Hannah Arendt Center presents:
Failing Fast: The Educated Citizen in Crisis
Sixth Annual Fall Conference
Thursday, October 3, 2013 – Friday, October 4, 2013
Olin Hall
10:00 am – 6:30 pm
“Failing Fast: The Educated Citizen in Crisis” asks how we can re-invigorate the cultural and educational institutions that have nurtured public-spiritedness that is the bedrock virtue of American constitutional democracy. In an increasingly global world, do we need a common public language? Is college education necessary for engaged citizenship? Should politically involved citizens have knowledge of the arts and practical skills like building and fixing things? What, in the 21st century, is an educated citizen?

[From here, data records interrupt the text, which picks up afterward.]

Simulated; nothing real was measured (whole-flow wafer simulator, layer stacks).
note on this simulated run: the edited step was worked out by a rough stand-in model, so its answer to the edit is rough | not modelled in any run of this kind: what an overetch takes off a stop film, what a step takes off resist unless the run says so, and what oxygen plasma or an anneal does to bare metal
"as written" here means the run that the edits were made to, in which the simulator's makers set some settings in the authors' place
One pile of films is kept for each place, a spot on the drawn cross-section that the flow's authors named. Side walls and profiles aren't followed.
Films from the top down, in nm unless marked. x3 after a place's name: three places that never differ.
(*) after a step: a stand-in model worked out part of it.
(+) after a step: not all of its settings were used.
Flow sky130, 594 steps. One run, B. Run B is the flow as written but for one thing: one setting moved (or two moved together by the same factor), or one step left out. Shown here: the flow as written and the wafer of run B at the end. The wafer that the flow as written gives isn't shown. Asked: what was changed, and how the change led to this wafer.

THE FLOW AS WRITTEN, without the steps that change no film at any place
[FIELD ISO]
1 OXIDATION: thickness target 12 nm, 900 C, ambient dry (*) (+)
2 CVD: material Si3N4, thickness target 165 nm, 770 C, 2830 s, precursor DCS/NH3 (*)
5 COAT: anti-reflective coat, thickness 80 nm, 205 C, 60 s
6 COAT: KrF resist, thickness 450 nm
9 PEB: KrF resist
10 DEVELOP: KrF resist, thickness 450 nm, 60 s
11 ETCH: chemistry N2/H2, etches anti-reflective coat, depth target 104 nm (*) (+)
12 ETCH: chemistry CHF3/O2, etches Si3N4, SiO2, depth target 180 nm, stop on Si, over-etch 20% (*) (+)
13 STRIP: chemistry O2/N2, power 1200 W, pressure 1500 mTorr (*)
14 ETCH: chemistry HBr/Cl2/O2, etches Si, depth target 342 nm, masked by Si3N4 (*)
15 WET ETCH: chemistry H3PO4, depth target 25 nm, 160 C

At a time of blistering technological and cultural change, reformers want schools to prepare students for the future—but which future? And despite the polarizing polemics over curricular change and the learned arguments mounted by the most earnest reformers whatever their politics, we must admit that we have no idea where our increasingly virtual reality will take us next month, let alone in a decade. Which skills and knowledge will be needed? What brain enhancements will be available? Handwringing in the public square over whether children should still be taught cursive is much ado about nothing when, if futurists are correct, we soon may no longer need to learn how to die.
If we can no longer count on the ways of the past to guide us in a brave—or terrifying—new world, education must evolve with it. As such, thinking people must ask themselves how that evolution should be handled, considered, and undertaken.
In “The Crisis in Education," Hannah Arendt writes: "education can play no part in politics, because in politics we always have to deal with those who are already educated.” Arendt worried that when politicians talk about educating voters, they are really seeking unanimity. Political education sounds like indoctrination, which threatens the plurality of opinion at the core of intellectual life and the politics that protects it.
Against politics in its basest form, Arendt saw education as “the point at which we decide whether we love the world enough to assume responsibility for it.” The educator must love the world and believe in it if he is to introduce young people to a world worthy of respect. In this sense, education is conservative—it conserves the world as it has been given. But education is also revolutionary, insofar as teachers must realize that the young people they nurture are newcomers whose fate is to change the world. Arendt argued that teachers must humbly teach what is; in this way they prepare students to transform what is into what might be.
Arendt shares Ralph Waldo Emerson's view that “He only who is able to stand alone is qualified for society.” Emerson’s imperative of self-reliance resonates with Arendt’s imperative to think for oneself. Education, Arendt insists, must risk allowing people their unique and even unpopular viewpoints, eschewing even well-intentioned conformism and seeking, instead, to nurture independent minds. Education prepares the youth for politics by bringing them into a common world as courageous, independent, and unique individuals.
In the early years of our republican experiment, the American yeoman farmer participated in Town Hall meetings. Today, few of us have the experience or the desire to govern. Are we suffering an institutional failure to make clear to graduates that participation in governance is a personal responsibility? Or is our withdrawal from politics the conscious result of modern individualism now liberated from the demands of politics by a virtual technological reality? Whatever the cause, elites imagine that the common people are no longer qualified for self-government; and the people increasingly distrust the educated elite that has consistently failed to deliver the dream of a well-managed technocratic welfare state.
In the most literate and technologically advanced society in all history, we have produced citizens who are politically sterile. If it’s true that we learn by doing, most Americans have little experience with politics. With the exception of serving on juries, few engage in civic service. Voting is the only public activity demanded of citizens in our democracy. It takes little effort; and still, few vote. The old ideal of the citizen democracy is in crisis.